# Need help understanding statement of Van Kampen's Theorem and using it to compute the fundamental group of Projective Plane

I'm using the statement from Hatcher. I really don't understand the statement of the theorem, let alone the proof, and I especially don't understand what the normal subgroup $N$ generated by $i_{\alpha\beta}(w)i_{\beta\alpha}(w)^{-1}$ refers to.

First, I know that the two functions are inclusion from $A_{\alpha}\cap A_{\beta}$ to $A_\alpha$ and $A_\beta$ respectively.

Then, what I get from Van Kampen's theorem is that if you take any loop $w$ in the fundamental group of this intersection, and you include that loop into $\pi_1(A_\beta,x_0)$, reverse that loop, then concatenate it with the same loop $w$ included into $\pi_1(A_\alpha,x_0)$, you get a loop $f$ homotopic to the trivial loop at the basepoint $x_0$. But I don't get where this loop lies. Is this loop really in the full fundamental group of the entire space $X$? Or does one part of the loop really lie in $A_\alpha$ and the other lies in $A_\beta$?

To help illustrate my grave confusion, I'll attempt to compute the fundamental group of the ${\bf RP^2}$, the example I think I'm closest to understanding.

First, I will view $X={\bf RP^2}$ as the disk with the antipodal points on the boundary identified, so something like this picture.

So I'm going to break up $X$ into two pieces $U$ and $V$. The open set $U$ will be $X-{x}$ for some point other than $x_0$, the basepoint. Then $V$ will be the open disk around $x$. Then the intesection $U\cap V$ is the open punctured disk around $x$.

First, the easy part is that $\pi_1(V)=0$ since the open disk is simply-connected. Then, we just need $\pi_1(U)$ and the normal subgroup $N$ as in the theorem.

For $\pi_1(U)$, the answer is that it is isomorphic to ${\bf Z}$. I can't come up with a good reason, though it intuitively makes sense. I read that it is because $U$ is a deformation retract of the $S^1$. I can picture pushing $U$ to a circle around $x$ so I buy this enough for now.

Now for the fun part. We need to consider any loop $w$ in the intersection of $U$ and $V$. For illustrative purposes, let's pick $w$ to be a loop which wraps around the hole in $U\cap V$ one time.

I take this loop and include it into $V$ first and then reverse its direction. By doing so, this adds back the point $x$ to the space in which the loop lies. Thus, since all loops in $V$ are homotopic to the trivial loop, this loop by inclusion to $V$ is trivial, so we ignore it.

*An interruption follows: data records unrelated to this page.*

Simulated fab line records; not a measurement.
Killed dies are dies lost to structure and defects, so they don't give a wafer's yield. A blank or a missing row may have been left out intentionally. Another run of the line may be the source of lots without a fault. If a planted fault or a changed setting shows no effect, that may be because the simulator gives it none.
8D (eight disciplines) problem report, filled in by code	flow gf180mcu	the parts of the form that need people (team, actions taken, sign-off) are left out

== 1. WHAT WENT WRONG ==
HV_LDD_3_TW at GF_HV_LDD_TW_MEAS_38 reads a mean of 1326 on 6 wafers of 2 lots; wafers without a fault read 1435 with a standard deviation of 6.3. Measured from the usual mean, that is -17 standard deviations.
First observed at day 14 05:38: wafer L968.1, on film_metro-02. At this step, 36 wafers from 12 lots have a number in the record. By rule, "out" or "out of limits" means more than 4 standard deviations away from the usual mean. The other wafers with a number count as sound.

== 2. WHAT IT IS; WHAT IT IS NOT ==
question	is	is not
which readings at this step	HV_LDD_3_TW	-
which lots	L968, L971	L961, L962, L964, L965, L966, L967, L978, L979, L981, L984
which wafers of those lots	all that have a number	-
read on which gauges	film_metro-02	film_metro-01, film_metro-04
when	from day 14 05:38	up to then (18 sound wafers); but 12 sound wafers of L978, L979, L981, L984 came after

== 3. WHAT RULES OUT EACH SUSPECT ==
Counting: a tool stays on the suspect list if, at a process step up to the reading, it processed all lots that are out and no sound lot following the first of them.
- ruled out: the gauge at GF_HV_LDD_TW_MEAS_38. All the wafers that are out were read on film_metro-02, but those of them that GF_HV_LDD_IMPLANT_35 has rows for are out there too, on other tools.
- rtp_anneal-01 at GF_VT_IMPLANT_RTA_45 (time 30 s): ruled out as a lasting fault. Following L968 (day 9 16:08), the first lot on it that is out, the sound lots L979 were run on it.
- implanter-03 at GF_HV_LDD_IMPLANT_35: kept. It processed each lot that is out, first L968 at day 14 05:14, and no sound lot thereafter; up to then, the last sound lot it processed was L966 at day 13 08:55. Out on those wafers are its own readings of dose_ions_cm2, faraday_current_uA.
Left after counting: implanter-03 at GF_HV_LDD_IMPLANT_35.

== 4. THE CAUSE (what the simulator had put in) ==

Then I take the loop and include it into $U$. I cannot homotope this to the constant loop because the hole at $x$ still remains. So this loop maps to a nontrivial loop. But I can homotope this loop to the edge of X, although I'll have to move the basepoint around to the boundary also. Then, this loop has the form $a^2 = 1$ since it follows the edges. Then $N$ is the normal subgroup generated by $a^2$, which I've read is written $\langle a^2 \rangle$.

Then, by Van Kampen's theorem, $\pi_1({\bf RP^2}) = {\bf Z}/\langle a^2 \rangle$ which is isomorphic to ${\bf Z}/{\bf 2Z}$.

Can someone correct the errors I've made in my solution, and clear up the confusion I have with Van Kampen's theorem in general?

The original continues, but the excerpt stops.